U-Net
September 07, 2025
U-Net
U-Net was originally designed to do image segmentation with small training dataset, then adopted in other vision tasks for its great capability in contextual information comprehension and precise localization.
The down-sampling then up-sampling shape gives the network name “U”.
</br>
Architecture:
- The Contracting Path (Encoder) for down-sampling: This part of the network follows a typical CNN architecture.
- The Expansive Path (Decoder): The decoder’s role is to upsample the feature maps back to the original image resolution while preserving the learned feature information.
- Skip Connections: These connections link the output of the convolutional layers in the contracting path to the input of the corresponding layers in the expansive path.

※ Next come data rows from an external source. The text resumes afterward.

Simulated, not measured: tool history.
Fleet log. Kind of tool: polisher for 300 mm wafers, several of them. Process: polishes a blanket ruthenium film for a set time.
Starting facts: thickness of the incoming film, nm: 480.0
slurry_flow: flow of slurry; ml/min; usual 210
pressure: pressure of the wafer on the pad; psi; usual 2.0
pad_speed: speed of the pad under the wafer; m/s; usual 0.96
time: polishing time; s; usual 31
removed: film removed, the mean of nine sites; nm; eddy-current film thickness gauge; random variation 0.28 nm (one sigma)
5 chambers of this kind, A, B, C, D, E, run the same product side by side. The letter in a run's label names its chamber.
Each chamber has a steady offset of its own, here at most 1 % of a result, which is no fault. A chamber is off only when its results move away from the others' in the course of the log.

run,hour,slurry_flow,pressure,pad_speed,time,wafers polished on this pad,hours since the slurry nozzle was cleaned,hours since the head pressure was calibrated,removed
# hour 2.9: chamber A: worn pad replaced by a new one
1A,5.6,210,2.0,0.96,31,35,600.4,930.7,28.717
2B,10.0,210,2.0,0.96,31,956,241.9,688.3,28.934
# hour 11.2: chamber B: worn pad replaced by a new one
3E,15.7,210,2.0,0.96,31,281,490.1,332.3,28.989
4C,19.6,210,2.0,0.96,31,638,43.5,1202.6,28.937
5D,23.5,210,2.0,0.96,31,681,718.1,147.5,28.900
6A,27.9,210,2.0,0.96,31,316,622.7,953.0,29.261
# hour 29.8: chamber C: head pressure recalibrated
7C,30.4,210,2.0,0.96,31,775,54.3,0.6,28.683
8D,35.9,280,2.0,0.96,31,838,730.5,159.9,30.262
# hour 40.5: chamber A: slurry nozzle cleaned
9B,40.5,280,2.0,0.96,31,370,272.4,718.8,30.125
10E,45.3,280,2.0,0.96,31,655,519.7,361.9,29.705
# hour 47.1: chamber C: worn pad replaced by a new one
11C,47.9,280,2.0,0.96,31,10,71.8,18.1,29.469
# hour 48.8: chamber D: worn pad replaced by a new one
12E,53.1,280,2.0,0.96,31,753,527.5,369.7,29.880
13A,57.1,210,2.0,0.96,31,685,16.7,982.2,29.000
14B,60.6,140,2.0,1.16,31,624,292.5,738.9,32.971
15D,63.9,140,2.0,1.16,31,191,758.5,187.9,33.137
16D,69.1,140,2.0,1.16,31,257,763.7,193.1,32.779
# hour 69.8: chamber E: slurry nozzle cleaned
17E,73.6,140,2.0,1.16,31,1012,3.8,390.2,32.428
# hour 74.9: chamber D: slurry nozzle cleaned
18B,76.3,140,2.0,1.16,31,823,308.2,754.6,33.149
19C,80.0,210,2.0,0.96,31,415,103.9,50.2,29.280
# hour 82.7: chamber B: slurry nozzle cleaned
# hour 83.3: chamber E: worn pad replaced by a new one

The process of skipping + decoder:
- Get input from encoder at the same layer $X_{enc}^{[l]}\in\mathbb{R}^{2H\times 2W\times C}$
- Get input from a deeper layer $X_{dec}^{[l+1]}\in\mathbb{R}^{H\times W\times C}$
- Up-sample $X_{dec}^{[l+1]}$ to $X_{up}^{[l]}\in\mathbb{R}^{2H\times 2W\times C}$
- Concatenate the two inputs $X_{concat}^{[l]}=[X_{up}^{[l]};X_{enc}^{[l]}]\in\mathbb{R}^{2H\times 2W\times 2C}$
- Apply kernel $K\in\mathbb{R}^{k\times k}$ (e.g., $k=3$) to $X_{concat}^{[l]}$ by up-convolution and get the output $X_o^{[l]}\in\mathbb{R}^{2H\times 2W\times C}$
The innovative approach is that
- The concatenation $X_{concat}^{[l]}=[X_{up}^{[l]};X_{enc}^{[l]}]$ mathematically presents the network with both streams of information simultaneously. For every pixel location, the subsequent convolutional filters have access to both the “what” (from X_upsampled’s channels) and the “where” (from X_down’s channels).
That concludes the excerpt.